John Thornton, the chairman of the nonprofit Texas Tribune, has a term he uses to describe how his investigative news venture will stay afloat: revenue promiscuity. “You have to get it everywhere and often,” Thornton told a crowd of journalists this weekend at the Reva and David Logan Investigative Reporting Symposium.
Thorton’s crass imagery was a hit with the crowd and his fellow panelists, who agreed that funding high-quality investigative journalism can’t rely on just one or two sources of cash. The days of advertising and circulation revenue alone is over. We’re looking at a new era of mixed streams of revenue.
A spirited discussion — among The Washington Post’s Len Downie, the Center for Investigative Reporting‘s Robert Rosenthal, Bay Citizen CEO Lisa Frazier, Newsosaur Alan Mutter, and Thornton — sketched a picture of a diverse (if uncertain) future for paying for the hardest of hard news. Here are three of the themes that emerged:
Beyond big money: tapping the grassroots
Just two years ago, whether or not foundations would step in to support investigative reporting was a point of discussion at this same seminar. This year, the question shifted to for how long — or for how many dollars — foundations will continue to do so.

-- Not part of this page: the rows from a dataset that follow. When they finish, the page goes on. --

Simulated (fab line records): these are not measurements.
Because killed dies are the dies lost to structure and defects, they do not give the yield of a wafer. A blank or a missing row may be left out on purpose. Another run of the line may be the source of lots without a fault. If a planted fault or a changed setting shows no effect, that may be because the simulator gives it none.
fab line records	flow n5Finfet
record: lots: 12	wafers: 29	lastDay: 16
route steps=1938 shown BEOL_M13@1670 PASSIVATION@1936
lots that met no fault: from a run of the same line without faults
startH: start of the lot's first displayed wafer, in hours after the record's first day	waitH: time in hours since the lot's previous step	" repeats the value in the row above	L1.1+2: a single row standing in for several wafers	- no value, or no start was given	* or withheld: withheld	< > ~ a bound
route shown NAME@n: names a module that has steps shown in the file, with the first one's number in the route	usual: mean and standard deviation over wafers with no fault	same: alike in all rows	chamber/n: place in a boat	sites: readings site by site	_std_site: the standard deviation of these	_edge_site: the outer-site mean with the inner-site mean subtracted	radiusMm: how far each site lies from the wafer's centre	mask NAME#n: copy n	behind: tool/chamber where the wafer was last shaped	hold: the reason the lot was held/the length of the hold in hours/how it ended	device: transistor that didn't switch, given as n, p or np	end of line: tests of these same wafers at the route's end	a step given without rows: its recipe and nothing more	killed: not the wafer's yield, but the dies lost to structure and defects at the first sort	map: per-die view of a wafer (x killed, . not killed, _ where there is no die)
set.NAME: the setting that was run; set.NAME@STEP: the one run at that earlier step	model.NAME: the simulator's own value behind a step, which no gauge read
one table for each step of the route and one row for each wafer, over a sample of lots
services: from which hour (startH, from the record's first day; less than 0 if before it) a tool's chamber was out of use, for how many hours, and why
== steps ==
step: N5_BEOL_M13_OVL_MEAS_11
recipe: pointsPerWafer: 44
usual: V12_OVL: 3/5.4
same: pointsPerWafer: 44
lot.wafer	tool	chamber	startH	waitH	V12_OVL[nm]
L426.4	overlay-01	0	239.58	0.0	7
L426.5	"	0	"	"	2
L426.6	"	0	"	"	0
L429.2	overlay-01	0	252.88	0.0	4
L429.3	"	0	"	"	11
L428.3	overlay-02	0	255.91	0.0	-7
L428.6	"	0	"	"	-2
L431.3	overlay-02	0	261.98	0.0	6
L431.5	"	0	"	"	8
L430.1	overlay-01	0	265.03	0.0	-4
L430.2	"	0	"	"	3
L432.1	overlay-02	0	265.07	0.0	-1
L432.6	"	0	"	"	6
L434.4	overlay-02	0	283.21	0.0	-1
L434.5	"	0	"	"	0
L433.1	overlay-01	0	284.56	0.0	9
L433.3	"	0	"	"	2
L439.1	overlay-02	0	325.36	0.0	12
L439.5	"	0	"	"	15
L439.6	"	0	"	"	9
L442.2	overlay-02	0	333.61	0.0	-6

Thornton, a venture capitalist who doubts investigative journalism works as a for-profit endeavor, said it’s not enough to think about foundation support. He described the Trib’s a public-radio-style model of tapping into reader donations to cover operating costs. Before The Texas Tribune launched, a splash page enticed 1,600 locals to give money to the site. (Thornton noted that all funding momentum stopped once the site actually launched: “Content is the enemy of conversion.”) Thornton hopes to pull in 10,000 supporters at an average of $100 each across the state over the next year. In three years, he hopes to pull in $3 million from readers, one third of the site’s operating costs. In addition, the Tribune plans to raise money by selling premium content and hosting live events.
Alan Mutter, the panel’s most vocal proponent of a for-profit approach, argued that a strategy based on multiple revenue streams doesn’t have to exist in a nonprofit environment to work. Mutter proposed a multi-pronged approach, adding diversified revenue streams (from things like helping advertisers with their online presence, along with events and paid content) to more traditional ones — even if profit margins still wouldn’t be what they were in the glory days. Mutter’s pitch was received with some grumbling; Thornton said there’s no way news organizations can staff that kind of operation and still make money, the payoff of each wouldn’t make it profitable.
The future as experimentation
Frazier, of Bay Citizen, made clear that her yet-to-launch organization doesn’t claim to have all the answers, but that testing new ideas will be critical; she repeatedly referred to her operation as “an experiment.” She talked about using technology to make journalism more efficient (a.k.a. cheaper) to produce, but also said she’d be testing money-making models.
Rosenthal shared Frazier’s experimentation mentality, and offered some hope for anyone wondering about increased competition among nonprofits for foundation support. Two years ago Center for Investigative Reporting had a staff of about seven. Today it’s 26. “We’ve been remarkable in raising money.”